It figured to be about a 4-5 hour chore and we were on duty. About 30 minutes into it,
the job was being done as planned and something was wrong. Why?
We were getting away with something.
Here we were, doing the chore, on a noble mission on behalf of a crowd of Rodneys that would retrace our path in about a month, and we'd probably be praised for performing the service and...............we were on a freakin' vacation!
The two of us had run together quite a bit in hot rods, but probably had never ridden together much more than go to the beer store in his Four Port Riley. Think about it. As nice as it is to have your Lady along with you, it's interesting to have a fellow rod man along, who is usually in another car running along side of you. The talk is raucous. You tell stories on yourselves, and on mutual friends. You think outloud because there's someone with whom to share the thoughts. And your secrets are out. What? Secrets?
Yeah. You know all those funny little noises and adjustments that you ignore because you are the only one who hears them? Take a gearhead for a ride and answer up. Your buddy isn't gonna hold with any sub-cool maintenance on your ride is he? "What's that groan in the column?".
"Oh, I knew you'd hear that. I just have to loosen the shaft and grease the bushing in the mast...............shit. I was going to do that". It's not nit-pickin'. It's just observation. He knows I have the tech to fix it. He knows that I knew it needed fixin'....... Doesn't he?

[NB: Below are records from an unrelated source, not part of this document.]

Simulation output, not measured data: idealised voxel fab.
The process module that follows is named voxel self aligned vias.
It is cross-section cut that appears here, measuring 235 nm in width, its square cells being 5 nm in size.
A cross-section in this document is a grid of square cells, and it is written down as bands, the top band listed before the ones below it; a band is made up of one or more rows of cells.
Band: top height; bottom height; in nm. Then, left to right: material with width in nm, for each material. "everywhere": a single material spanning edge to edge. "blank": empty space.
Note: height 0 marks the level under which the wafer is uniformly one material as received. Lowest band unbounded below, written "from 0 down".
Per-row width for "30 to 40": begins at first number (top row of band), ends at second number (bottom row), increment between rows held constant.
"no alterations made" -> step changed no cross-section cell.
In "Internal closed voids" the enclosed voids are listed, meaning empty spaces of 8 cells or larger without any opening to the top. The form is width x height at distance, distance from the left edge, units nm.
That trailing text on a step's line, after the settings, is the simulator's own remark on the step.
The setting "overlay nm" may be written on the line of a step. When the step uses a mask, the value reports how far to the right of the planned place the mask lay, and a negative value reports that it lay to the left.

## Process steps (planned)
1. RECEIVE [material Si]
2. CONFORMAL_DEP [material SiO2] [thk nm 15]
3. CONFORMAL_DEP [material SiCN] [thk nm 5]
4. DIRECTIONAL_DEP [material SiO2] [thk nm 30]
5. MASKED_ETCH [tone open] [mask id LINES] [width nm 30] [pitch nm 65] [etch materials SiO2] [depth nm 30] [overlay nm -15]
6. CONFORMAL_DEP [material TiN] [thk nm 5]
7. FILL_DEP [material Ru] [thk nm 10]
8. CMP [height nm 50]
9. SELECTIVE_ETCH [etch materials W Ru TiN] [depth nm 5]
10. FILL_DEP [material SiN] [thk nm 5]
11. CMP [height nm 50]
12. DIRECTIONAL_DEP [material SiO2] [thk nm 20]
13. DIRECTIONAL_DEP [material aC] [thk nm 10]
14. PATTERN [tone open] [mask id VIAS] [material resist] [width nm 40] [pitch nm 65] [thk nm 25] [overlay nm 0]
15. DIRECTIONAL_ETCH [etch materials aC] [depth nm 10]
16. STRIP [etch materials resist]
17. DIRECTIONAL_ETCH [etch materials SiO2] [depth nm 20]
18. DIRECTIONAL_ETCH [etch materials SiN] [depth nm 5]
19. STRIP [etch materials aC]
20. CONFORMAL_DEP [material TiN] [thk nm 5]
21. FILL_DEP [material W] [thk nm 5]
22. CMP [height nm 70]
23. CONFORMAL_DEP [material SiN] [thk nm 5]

Wouldn't it be a shame if all the maintenance you did was just a defense mechanism....to avoid criticism? No, Hop Up Guys work the tools because it's fulfilling, and it needs done. If you're at peace with it all, then the constructive observation is taken the way it is given.....just conversation.
Odds are you'll learn something from the cat in the right seat, too.
As you ascend the mountain he thinks out-loud, "Gettin' a little rich...." Yeah. Stingey air, same carb adjustment.( You won't have this conversation in your computer-thinkin', fuel-injectin', science-shiftin',planned obsolescence modern car, will ya?)
That gurgle. I always hear it in this car when we get into higher elevations, and I like it. Is it because it sounds good? Who knows? It sounds different. Maybe subliminally I know that the mal-adjustment is a signal that I'm going somewhere. That a hardship could occur because we have ascended too much mountain......'been too adventurous....gone too far from the call-boxes. We might get stranded......have to stay over for parts to be shipped in...by wagon train.......Oh, come out of the ether, man.......it's just a gurgle and that-there's a taxi-cab running down hill in the opposite direction, any damn way.
"Wanna grab a sandwich?" "Good idea."
You pick a little place that has neon beer signs, a cedar fence around it, and a mountain illusion to it. It should have a mountain look to it ..that's where it is. In the mountains. But it's no fast food joint, it's a little place that you know is a local hangout....you know that the food will be what you expect, you know it's a place where you'd come for a beer and some familiar conversation if you were naturalized to this hamlet. And the roadster looks hep in the setting......its' quarters slimed with 50 miles of fenderless running in melted snow....you look over your shoulder at it as you walk up the stairs, complaining that it sure hurts to fold-up in that thing for extended runs....all the while, you can hardly wait to get back in it and see if that gurgle is still gonna be there. Then you look back at it again.
Coffee-Chow-Map-Gow.
Downhill..... Compression run...... Grab a gear and listen to that trans whine a little. Absolutely ideal autumn colors, coupled with two and a half lanes of new asphalt......was this supposed to be work? It is not. This was an unexpected perquisite. Simple pleasures, boys; we're satisfied with simple pleasures, here.
Jim tells me that the berg we're rolling through now is the place Multi came from...............Roy (Multi) Aldrich...T Man....more on him later..................
It's back to civilization, hook up on the interstate and stretch the little roadsters' legs a little....no more gurgle......cleared its' throat once and....damn , it sounds good , terrorizin' an on-ramp...Third.....fourth....fifth, just as ya pass that Smoker with the tandem trailers.....waaaaaaaa...wah!...uhhhhhhhhhhh!..... Musta sounded bitchin when that last gear-change went off outside his windwing...........
Well, our little ride was over, mission accomplished , and we still had about a hundred miles of errands to run before we got back home, put the car in the garage and realized we'd have to wash it up again, tomorrow. For a parking lot car show. It's for charity and one of the Roadster Club guys is helping to put it on, and we'll go, and we'll smile and we'll be happy to participate....but all the while, we'll be wishing we were at "work".
So it is year end. Happy Hanukka, Merry Christmas, Happy New Year. 1999 is already full of interesting look-forward things to do. Simple things. Do them, boys.
And remember to ignore your detractors; dismiss imitators; and cherish those who are generous with their knowledge....it's passed on with generosity and we're duty-bound to pass it on again.............ya Fuckers!